Disembodied Ideology as Pernicious Gradualism, eating away the Embodied Reason tradition through government as the tool to achieve a Unanimous Utopia
With the rise of Disembodied Ideology, we have lost our moral unity and this has led to an irrational, artless government open wide to politicians of the social engineering variety; the anointed, the experts, the elites, the scientific shepherds.
When the nation or the territory to be governed has never had moral unity or has lost it, the government cannot be rational; it can never be an art; for the country supplies no guiding purpose to its rulers. They must live from hand to mouth in the midst of traditional and revolutionary currents; and unless a political prophet can impose a faith of his own, government must be by politicians.... Rational government is an art, requiring the widest knowledge and the most perfect disinterestedness. It should be steady and traditional, yet open to continual readjustments with the natural shifts of customs, passions, and aspirations in the world. Reason cannot define or codify human nature: that is the error of militant sects and factions.

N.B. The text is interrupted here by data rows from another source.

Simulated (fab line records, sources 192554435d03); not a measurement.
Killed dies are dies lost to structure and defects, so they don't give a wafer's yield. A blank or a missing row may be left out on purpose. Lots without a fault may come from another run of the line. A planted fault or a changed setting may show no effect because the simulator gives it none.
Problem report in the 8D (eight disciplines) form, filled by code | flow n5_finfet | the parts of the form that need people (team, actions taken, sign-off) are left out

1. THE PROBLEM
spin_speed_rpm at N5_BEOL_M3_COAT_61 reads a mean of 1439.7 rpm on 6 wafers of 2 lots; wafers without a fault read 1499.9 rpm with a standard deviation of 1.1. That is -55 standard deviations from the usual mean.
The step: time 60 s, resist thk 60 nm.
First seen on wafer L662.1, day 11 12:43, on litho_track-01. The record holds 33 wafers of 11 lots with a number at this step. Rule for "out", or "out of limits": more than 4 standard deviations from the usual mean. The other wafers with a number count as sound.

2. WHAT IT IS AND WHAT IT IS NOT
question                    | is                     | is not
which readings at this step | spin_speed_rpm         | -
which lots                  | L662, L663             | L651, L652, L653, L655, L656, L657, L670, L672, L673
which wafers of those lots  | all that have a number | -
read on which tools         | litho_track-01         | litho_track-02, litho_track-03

These shepherds preach tolerance and egalitarianism in condescending, hushed cadences designed to fool the sheep by seeming reasonable, and peaceful. The truth is that the shepherds are not very smart, not very nice and unboundedly hypocritical.
...Tolerated people are never conciliated. They live on, but the aroma of their life is lost. But alas! this [liberal] wish to reform a decaying civilization is itself singularly naive; it is fundamentally ignorant, under all the plumes and furbelows of a superficial omniscience. They do not see that the peace they demand was secured by the discipline and the sacrifices that they deplore, that the wealth they possess was amassed by appropriating lands and conducting enterprises in the high-handed manner which they denounce, and that the fine arts and refined luxuries they revel in arise in the service of superstitions that they deride and despotisms that they abhor.
The following passage points directly to the prevalence of nihilism in our society in order to secure peace, notwithstanding that it is only the peace of the graveyard that equality leads to.
Liberty habitually exercised presupposes peace; but the price of peace, as men are actually constituted, is the suppression of almost all their liberties. The individual expected to be morally emancipated; he panted to live in the paradise of anarchy. But this paradise is metaphysical only; to enter it you must love war and peril and change and irresponsibility and the mystic joys of mere being. Order, for a liberal, means only peace; and the hope of a profound peace was one of the chief motives in the liberal movement. Concessions and tolerance and equality would thus have really led to peace, and to peace of the most radical kind, the peace of moral extinction. Between two nothings there is eternal peace; but between two somethings if they come within range of each other, there is always danger of war.
The scientific shepherds, with ever-increasing knowledge of human intentionality, perception, memory and learning, pose a direct and increasing threat to all of our volitional freedom.
...When the statistical psychologists find out what strings and wires move the human psyche, they will have all those strings and wires in their hands and, being legally commissioned to pull them, will have to do so. And then the truly political question will arise for them: To what end should the race be scientifically caused to act, to think, and to vote? Have they all a similar primal Will? Are they all capable of the same ultimate virtues?
The anointed know how to use gradualism, through hundreds of thousands of laws and regulations, in order to stay on top by enforcing these arbitrarily and capriciously against those who would replace them.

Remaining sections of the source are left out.